Source: Leo de Sousa, Manager, Business Application Services and Enterprise Architecture, British Columbia Institute of Technology

Source: Leo de Sousa, Manager, Business Application Services and Enterprise Architecture, British Columbia Institute of Technology

So, I’m afraid because  of all this I threw the proverbial baby out with the bath water regarding EA maturity models. But I like Leo’s. He took some fairly standard criteria and modified them to fit his organizational goals and processes. They still resemble other CMMI-like level criteria, so his 3 would be similar to someone else’s 3, but that’s not the main point. The point is to create a roadmap for where he wants his EA practice to go, and then rate and report actual against plan. This approach is about creating a tailored roadmap to consciously mature your EA practice; it is not about scoring maturity of implemented architectures.

No big deal, you say? I tweeted about this and a couple of wise EA folks who usually respond to my tweets essentially said “of course, you have to make it your own, what else would you do?” making me wonder if I’ve been missing the boat all along.  But I don’t think this is a prevalent attitude about EA maturity models. I think the general idea is to rate one’s org against where it ought to be, by some industry-standard scale. I don’t find that worth much. I think an organization should understand where they are and where they want to be, figure out how to get there, and track their progress. If someone else’s model of how EA can improve your org helps you describe your goal or your path, great. But generic doesn’t work — for any generic goal statement, you must edit it into terms specific to your enterprise. And don’t set any goals without including the statement “as measured by ___.” You can use the Goal-Question-Metric technique for filling in the blank, but that’s a topic for another day.

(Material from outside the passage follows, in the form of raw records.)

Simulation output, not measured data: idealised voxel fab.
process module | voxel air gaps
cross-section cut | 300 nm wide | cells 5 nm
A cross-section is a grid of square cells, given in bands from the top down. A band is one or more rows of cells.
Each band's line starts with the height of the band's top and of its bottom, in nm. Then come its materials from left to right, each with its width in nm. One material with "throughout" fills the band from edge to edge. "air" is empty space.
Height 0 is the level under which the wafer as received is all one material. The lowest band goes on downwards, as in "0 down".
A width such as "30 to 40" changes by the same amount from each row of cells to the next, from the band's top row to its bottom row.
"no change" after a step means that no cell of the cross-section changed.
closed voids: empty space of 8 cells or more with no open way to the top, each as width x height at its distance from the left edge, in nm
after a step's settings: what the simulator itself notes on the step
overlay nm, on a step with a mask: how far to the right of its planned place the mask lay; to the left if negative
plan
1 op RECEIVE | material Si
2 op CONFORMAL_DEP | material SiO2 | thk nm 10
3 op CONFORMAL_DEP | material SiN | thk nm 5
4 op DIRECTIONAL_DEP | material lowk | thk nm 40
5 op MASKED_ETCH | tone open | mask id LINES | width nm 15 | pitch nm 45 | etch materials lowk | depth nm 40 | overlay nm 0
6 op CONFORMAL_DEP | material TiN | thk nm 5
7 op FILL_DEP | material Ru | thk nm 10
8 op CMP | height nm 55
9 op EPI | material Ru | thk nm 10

To really manage your EA agenda, I’d recommend taking the maturity model as a roadmap a step further and also populate it with goals that don’t fit the standard CMMI scale language.  For example, if you have an incipient information architecture or business architecture practice, place goals and milestones related to expanding and formalizing those efforts on the roadmap. I’ve been interviewing people about their information architecture initiatives and working with Forrester analyst Jeff Scott on approaches to business architecture that can be broken down into a cookbook-like  sequence, so watch this space for more on phased approaches to these aspects of architecture initiatives.

How do you all measure EA progress in your shops? Do you use a maturity model? And/or have you created concrete custom goals with associated metrics and measure against them? Take the quick poll below and we’ll all get to see!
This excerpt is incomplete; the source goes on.